As well as practical help, he performed thousands of home visits each year to assess need, provide moral support and to comfort the dying. He was particularly concerned at the lack of educational opportunity and set up an additional Sunday School, a library and adult evening classes supported by chapel volunteers.
‘At times my door is almost daily thronged with applicants for advice or relief’
Not one to judge, he never made help dependant on chapel attendance, and took a broad-minded religious outlook. He rapidly came to the view that the laudable aim of fostering self-reliance and moral rectitude was futile without first correcting the underlying deprivation and illiteracy. Thus, he was an early adopter of the concepts of the ‘poverty cycle’ and ‘poverty of opportunity’ whereby people can become demoralised by poverty and circumstance and not by their own failings.

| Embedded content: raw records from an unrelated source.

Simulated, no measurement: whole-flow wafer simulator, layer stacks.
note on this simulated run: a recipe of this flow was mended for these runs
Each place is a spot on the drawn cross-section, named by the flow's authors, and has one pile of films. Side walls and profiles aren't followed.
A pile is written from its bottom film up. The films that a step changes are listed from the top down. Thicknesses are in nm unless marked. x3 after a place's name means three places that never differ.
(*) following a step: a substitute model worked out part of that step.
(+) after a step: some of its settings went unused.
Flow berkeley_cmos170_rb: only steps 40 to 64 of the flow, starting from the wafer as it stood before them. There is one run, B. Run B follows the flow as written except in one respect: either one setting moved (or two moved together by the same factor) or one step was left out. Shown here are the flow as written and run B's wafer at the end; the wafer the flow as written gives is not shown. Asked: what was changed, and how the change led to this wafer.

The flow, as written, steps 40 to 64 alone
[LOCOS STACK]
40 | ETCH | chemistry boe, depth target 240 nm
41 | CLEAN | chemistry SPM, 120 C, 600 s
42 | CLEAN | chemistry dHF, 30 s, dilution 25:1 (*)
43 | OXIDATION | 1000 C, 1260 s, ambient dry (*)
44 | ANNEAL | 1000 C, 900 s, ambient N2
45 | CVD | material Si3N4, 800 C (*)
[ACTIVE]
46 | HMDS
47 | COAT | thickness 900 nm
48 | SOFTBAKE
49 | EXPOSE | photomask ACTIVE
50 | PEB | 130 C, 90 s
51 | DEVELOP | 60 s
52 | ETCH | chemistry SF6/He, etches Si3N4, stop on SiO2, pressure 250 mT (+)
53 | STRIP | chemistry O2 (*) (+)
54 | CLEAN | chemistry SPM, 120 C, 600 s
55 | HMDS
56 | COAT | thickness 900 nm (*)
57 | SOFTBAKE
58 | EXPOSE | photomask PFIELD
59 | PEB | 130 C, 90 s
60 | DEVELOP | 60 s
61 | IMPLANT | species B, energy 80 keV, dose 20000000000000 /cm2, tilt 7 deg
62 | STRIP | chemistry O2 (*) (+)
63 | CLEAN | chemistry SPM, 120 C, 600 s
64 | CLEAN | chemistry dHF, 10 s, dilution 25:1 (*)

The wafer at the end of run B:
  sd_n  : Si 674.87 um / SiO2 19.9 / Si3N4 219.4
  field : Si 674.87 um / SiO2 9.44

‘Whatever the poor are become, the nation, not to say the Government, is responsible for their condition’
Heritage displays in Chapel have been funded by the National Lottery Heritage Fund.
In the nineteenth century Chapel members helped found the Mechanics Institute; the Leicester Literary and Philosophical Society and the Leicestershire Archaeological Society.
In the twentieth century Joseph Fielding Johnson, a member of the congregation, was a major benefactor of University College, now the University of Leicester, and the main administrative block (which had been the old ‘County Lunatic Asylum’!) is now named after him.
Ministers to the congregation included a number of distinguished men. Revd. Charles Berry, together with the leading members of his congregation, played a major part in the movement for political reform in the town during the early nineteenth century.
The first seven mayors of the town following municipal reform in 1835 were members of the Chapel and as a result it became known locally as ‘The Mayor’s Nest’.
The graveyard was restored and converted to a garden in the late 20th century. If you wish to read about the fascinating and heartfelt gravestone epitaphs click here.
Today a number of members of the congregation are very active in public and political life.